Malta Independent Monday, 9 September 2013, 19:43 Last update: about 11 years ago

A “miserable” economic growth rate must be addressed if Malta is to eventually catch up with the rest of the EU, Finance Minister Edward Scicluna argued this evening.

Prof. Scicluna was speaking at a consultation meeting on the 2014 Budget at the Phoenicia Hotel in Floriana, the first of three public consultation meetings which are being organised by the ministry. The next meeting will be held at the Inspire centre in Marsascala next Wednesday, while the final meeting will take place at the Grand Hotel Mgarr in Gozo the following Tuesday.

In his introductory remarks, the minister observed that Malta’s annual economic growth averaged 6-7% until the mid-nineties, falling to less than 4% after that. Since 2000, the rate has not exceeded 2%, which the minister insisted was not satisfactory.

Prof. Scicluna pointed out that one issue was that the local economy was not achieving its full potential, stating that due to a low proportion of women in gainful employment and with “early retirement schemes galore” in the past, less than half of the population is gainfully employed.

Adding to this problem, the minister said, was Malta’s high proportion of early school leavers, which created unskilled workers with few job opportunities. He noted that it was useless to try to attract investment without the capacity to address it.

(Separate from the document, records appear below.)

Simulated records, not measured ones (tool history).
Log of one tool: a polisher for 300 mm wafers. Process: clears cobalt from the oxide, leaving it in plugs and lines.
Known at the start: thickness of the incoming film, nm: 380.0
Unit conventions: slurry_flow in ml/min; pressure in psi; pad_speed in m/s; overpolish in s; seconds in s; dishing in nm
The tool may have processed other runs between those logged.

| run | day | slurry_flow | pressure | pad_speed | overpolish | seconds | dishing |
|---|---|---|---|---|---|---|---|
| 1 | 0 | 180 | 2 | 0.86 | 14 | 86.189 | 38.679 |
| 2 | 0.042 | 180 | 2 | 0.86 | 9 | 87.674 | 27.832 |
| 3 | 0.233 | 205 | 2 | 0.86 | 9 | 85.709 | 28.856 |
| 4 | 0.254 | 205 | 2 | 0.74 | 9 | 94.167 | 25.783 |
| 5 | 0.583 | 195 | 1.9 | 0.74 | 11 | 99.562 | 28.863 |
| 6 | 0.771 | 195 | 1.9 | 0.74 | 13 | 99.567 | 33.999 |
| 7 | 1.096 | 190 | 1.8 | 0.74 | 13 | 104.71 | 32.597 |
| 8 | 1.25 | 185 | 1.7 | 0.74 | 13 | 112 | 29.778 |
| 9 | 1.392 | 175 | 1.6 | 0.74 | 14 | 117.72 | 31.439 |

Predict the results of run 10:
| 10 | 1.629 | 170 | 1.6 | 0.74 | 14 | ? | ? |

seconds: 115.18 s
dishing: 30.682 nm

Prof. Scicluna also brought up the issue of pensions, pointing out that Malta’s pensioners currently relied on the contribution of 170,000 workers: if this number went up to 200,000 or more, he added, pensions would be easier to sustain.

With this in mind, the minister said, the government was prioritising measures such as free childcare centres for working parents, investment in the Klabb 3-16 after-school care service, and increasing maternity leave, all of which helped encourage more people to join the workforce.

He also pointed out that the government had limited revenue to work with, and that a sizeable chunk was tied up in salaries, pensions, social services and other commitments. The rest, he said, must be utilised as effectively as possible, remarking that he was meeting one minister after another to ensure this was the case.

The minister noted that measures such as the permanent residency scheme would help increase revenue, adding that other measures would be announced in the near future. He also noted that the government was not only looking towards Europe but beyond, mentioning ongoing discussions with Libya and China as examples.

Prof. Scicluna also said that government’s debt was a “historic burden,” pointing out how the government paid €200 million in interest payments annually, even though, he pointed out, the recipients were local bondholders.

Next year, he explained, the government would have to borrow an additional €150 million – 2.1% of the GDP. But he added that the government now had a plan to reduce the amount it needs to borrow, comparing the situation to an addict weaning off a drug “we have grown used to.”

A question on minimum wage earners prompted the minister to stress the need to address the so-called welfare trap, through which people were discouraged from working as they would not gain much once their benefits are lost. This had to be addressed through a scheme which encouraged people to work whilst still providing them with assistance, he said, adding that his ministry was discussing the issue with the Education Ministry.

On a number of occasions, Prof. Scicluna also seized the opportunity to criticise the previous government, noting, among other things, how lack of planning on energy was the elephant in the room.

At one point, he noted that the ministry’s budget for such meetings and other events concerning the upcoming budget were considerably less than they should have been as his predecessor approved invoices totalling €400,000 on the eve of last March’s election concerning the promotion of the previous government’s last budget, which had been rejected in December.